Problems working with non-english languages
rbl - May 3, 2009 - 21:46
| Project: | Import HTML |
| Version: | 5.x-2.x-dev |
| Component: | Code |
| Category: | support request |
| Priority: | normal |
| Assigned: | Unassigned |
| Status: | active |
Jump to:
Description
Hi!
I'm working on a multi-lingual website where I need to import a large number of pages written in German, Portuguese, Spanish and French.
For the last couple of days I've been trying to fine tune tidy's settings to stop converting all latin characters because it renders the text unreadable (in edit mode only, display is fine) with all the html entities but it either converts everything or outputs errors.
Is there any advice you can give me?
Thanks!
Ricardo

#1
The only way I found to safely process non-ASCII characters using XML was to ensure everything was UTF8 and numeric-entity-encoded first.
I know that causes some (much) horribleness in the resulting code - although it did get me results that worked.
PHP5 XML does not handle non-UTF8 very well, if at all. I haven't been able to find the magic that will allow it to parse unknown character sets. That's XML magic. Although I have some XML mojo, character sets and content-encoding are hard for me.

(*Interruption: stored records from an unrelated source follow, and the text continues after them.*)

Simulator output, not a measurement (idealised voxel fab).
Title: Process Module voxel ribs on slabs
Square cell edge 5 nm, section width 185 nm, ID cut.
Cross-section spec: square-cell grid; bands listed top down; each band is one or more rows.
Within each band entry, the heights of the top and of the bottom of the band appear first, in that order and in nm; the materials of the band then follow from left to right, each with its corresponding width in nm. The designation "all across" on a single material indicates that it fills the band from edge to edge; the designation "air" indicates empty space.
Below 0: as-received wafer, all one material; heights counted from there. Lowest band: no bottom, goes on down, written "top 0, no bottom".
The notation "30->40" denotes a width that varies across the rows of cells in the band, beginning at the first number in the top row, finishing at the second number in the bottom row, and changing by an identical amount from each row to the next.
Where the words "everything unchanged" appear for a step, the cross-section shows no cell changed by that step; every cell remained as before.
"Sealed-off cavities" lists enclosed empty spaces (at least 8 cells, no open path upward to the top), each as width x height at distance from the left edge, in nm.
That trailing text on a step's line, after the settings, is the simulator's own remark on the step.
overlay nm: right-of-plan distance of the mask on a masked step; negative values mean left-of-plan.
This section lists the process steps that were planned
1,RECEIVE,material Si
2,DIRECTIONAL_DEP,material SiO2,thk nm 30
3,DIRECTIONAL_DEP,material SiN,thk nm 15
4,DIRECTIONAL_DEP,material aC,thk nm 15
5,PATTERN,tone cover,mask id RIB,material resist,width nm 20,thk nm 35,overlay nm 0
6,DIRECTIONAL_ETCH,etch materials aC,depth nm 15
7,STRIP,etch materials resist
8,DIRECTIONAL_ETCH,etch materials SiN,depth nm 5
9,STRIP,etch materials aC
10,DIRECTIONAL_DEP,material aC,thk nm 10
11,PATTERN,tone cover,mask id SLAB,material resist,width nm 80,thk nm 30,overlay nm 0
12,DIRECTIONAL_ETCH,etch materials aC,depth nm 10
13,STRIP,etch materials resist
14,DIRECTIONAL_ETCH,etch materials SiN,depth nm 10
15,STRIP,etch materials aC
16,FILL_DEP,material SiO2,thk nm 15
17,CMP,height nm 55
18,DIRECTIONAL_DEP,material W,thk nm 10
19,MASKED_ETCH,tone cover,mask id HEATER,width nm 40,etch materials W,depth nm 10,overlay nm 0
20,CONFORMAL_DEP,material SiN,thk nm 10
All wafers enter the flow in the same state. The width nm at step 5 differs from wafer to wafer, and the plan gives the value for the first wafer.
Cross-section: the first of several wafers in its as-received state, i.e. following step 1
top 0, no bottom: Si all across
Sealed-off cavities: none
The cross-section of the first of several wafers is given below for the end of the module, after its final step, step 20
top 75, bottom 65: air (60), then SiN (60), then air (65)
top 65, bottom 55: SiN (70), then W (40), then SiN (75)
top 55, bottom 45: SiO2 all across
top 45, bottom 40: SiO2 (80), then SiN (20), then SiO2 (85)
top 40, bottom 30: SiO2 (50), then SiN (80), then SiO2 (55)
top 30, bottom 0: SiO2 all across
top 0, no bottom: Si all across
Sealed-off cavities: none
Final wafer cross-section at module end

I wish I knew the answer. In D6, I'll be revisiting it to possibly use DTDs better, so the known entities don't have to be escaped. Not sure if that will be the answer for other languages though.
#2
Thanks dman!
Actually I've tried that (UTF8 and numeric-entity-encoding first) but it didn't work. It just keeps the encoding (which is unreadable as I described before) or double encodes it.
The only thing I didn't try was "turning off" Tidy. Is this possible?
Ricardo
#3
Tidy is sorta off in the first case - it tries to parse the input without tidying it, but if there is ANY xml problems, it runs it through the mincer and tries again.